A guest can recover where his injury is the result of active and affirmative negligence of the host while the guest was known to be on the premises. Watterlund v. Billings, supra. The guest may recover, too, if there is such a hidden defect on the property that it amounts to a trap or pitfall, and which the host has not removed, or warned the guest about. Gudwin v. Gudwin, 14 Conn. Super. Ct. 147, 25 A.L.R. 2d 602. Where, however, the owner or occupant has no knowledge of the presence of the guest, or gratuitous licensee, on the premises, his only duty is not to do any wilful or wanton act to injure him. Boneau v. Swift & Co., Mo.App., 66 S.W.2d 172, 65 C.J.S. Negligence § 36, p. 502.

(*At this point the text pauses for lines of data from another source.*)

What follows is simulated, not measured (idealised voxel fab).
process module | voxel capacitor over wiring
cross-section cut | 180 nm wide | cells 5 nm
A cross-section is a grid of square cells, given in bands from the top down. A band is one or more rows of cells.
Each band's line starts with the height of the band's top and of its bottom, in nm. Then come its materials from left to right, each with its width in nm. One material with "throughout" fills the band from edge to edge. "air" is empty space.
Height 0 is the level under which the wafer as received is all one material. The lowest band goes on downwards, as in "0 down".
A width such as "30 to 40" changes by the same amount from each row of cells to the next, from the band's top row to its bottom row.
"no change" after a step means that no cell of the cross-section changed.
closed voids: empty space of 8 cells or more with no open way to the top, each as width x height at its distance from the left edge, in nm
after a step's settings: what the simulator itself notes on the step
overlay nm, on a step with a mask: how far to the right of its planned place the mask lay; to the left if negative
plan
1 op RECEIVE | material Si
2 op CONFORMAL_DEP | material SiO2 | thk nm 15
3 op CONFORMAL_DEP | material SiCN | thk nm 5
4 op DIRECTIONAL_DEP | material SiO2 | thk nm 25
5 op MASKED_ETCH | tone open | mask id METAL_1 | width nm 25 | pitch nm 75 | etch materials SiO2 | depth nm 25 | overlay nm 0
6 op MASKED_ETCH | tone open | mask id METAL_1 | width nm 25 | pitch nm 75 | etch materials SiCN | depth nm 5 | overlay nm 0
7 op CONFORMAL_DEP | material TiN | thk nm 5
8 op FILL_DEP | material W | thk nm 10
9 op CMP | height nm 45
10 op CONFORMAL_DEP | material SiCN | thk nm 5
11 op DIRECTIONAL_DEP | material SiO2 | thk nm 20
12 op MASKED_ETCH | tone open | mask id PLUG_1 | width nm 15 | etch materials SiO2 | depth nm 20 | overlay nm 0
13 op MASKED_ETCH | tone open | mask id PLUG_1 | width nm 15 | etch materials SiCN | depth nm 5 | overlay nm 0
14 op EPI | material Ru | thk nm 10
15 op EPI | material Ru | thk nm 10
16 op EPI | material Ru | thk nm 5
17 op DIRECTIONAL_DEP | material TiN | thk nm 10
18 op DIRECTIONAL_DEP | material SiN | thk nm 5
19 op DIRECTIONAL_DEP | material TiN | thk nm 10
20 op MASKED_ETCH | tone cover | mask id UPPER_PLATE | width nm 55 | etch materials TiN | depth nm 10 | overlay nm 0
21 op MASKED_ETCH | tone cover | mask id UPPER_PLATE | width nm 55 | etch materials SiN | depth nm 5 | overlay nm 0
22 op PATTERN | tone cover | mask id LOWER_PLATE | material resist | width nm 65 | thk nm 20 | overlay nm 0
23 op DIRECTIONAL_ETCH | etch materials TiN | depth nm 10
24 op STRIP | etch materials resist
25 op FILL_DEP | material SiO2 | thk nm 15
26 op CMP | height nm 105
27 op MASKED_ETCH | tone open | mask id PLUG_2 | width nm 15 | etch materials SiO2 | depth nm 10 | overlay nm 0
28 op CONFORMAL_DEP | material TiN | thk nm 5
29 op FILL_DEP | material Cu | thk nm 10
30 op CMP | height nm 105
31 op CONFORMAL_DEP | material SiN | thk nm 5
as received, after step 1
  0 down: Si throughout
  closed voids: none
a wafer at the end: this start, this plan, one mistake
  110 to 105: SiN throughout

There is no claim in the case before us that the plaintiff received her injuries through any active or affirmative negligence on the part of the defendants. The facts of the case, in the light most favorable to the plaintiff disclose that she was injured by reason of her falling down a cellar stairway, which stairway was an integral part of the house as constructed. The evidence also discloses that the plaintiff did not notify the defendants that she had arrived on the premises, and in fact, the defendants did not know that the plaintiff was upon the premises until after the injury had been received. The time and date of the proposed arrival of the plaintiff on the premises was indefinite. There was no duty upon the defendants under these circumstances to make an active effort to discover the plaintiff's presence. Terra Haute, I. & E. Traction Co. v. Sanders, 80 Ind.App. 16, 136 N.E. 54. See 65 C.J.S. Negligence § 36, p. 502.
In the absence of knowledge of the guest entering upon, or being upon her premises, the hostess was without opportunity to warn the plaintiff of any hidden defect upon the premises if, indeed, one did exist.
The ruling of the lower court that there was no duty owed by these defendants to this plaintiff under the facts in this case was correct, and its direction of a verdict for the defendants as a matter of law on this ground must be sustained.
Under this ruling it is unnecessary for us to consider the exceptions of the plaintiff to the ruling of the trial court relative to the contributory negligence of the plaintiff.
Judgment affirmed.
On Reargument
PER CURIAM.
The plaintiff upon reargument claims that the Court has failed to take into consideration the following factors: (1) that the time and date of the plaintiff's presence on the defendants' premises was established with reasonable definiteness by the telephone call mentioned in the main opinion; (2) that there was a long established custom on the part of the plaintiff, when visiting the defendants' home, to enter without knocking; and (3) that it was the duty of the defendants to anticipate the presence of the plaintiff and warn her of the conditions then existing.
The law does not require a host to warn his guest of a condition that the guest cannot reasonably be expected to encounter. Scheibel v. Lipton, 156 Ohio St. 308, 102 *226 N.E.2d 453, 464. The custom of the plaintiff had been to enter, without knocking, the front door of the premises formerly occupied by the defendants. The ordinary flight of stairs, upon which she received her injuries, was located in the interior of this new home of the defendants and would not have been encountered by the plaintiff had she followed her claimed custom.
At the time of the telephone call, the defendants' duty to anticipate the visit of the plaintiff did not extend to anticipating an unannounced entry of a house strange to the plaintiff by a side door to the exclusion of the obvious front, or streetside, entrance.
When the plaintiff ventured into the house, as she did, her entry gave rise to a situation of her own making and one against which she gave her host no reasonable opportunity to warn. In these circumstances we think the plaintiff, in claiming that the defendants were guilty of negligence, is seeking to visit her misfortune on those whom she chose not to give a fair chance of averting the accident.
Let the entry judgment affirmed go down.